Also serving as a source of non-verbal comedy in the film is the makeover of Marty and Mitzi’s home, which during the course of the campaign is transformed from a virtual shrine to Marty’s beloved pugs into what Marty’s campaign advisers deem more appropriate for a candidate who must establish his credentials as a “true American.”
Among the choice signifiers we were treated to during our tour of the impressively-modeled interior: a sign hanging in the kitchen that reads “We Don’t Dial 911”; a deer head conspicuously fastened to the wall of Marty’s office; and a framed gun diagram in the living room. Apparently, you can’t be considered a legitimate political candidate in the South unless people feel at least mildly threatened in your home.

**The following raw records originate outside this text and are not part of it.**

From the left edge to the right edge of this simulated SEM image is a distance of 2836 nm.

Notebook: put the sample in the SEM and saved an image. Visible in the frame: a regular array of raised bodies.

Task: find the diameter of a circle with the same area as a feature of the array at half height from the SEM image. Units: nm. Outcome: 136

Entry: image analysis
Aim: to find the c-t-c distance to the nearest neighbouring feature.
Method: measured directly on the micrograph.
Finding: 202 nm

The last bit of shooting that took place during our visit was a scene in which Galifianakis’ character films a campaign video clearly designed to woo the “religous right.” Taking place in some sort of “mega-church” with a backdrop of Christian singers, the spot opens with a minister declaring for the camera: “Because when you have Jesus in your life, nothing is impossible. Nothing. Am I right?”
Cue Galifianakis, who takes center stage whilst belting out the old platitude: “Yes, because life is not a dress rehearsal.” Or, alternately: “Amen. Because life is a mess, but it doesn’t have to be.”
Which makes one wonder: would he feel the same way if he knew Cam was banging his wife back at home?
“The Campaign” hits theaters on August 10.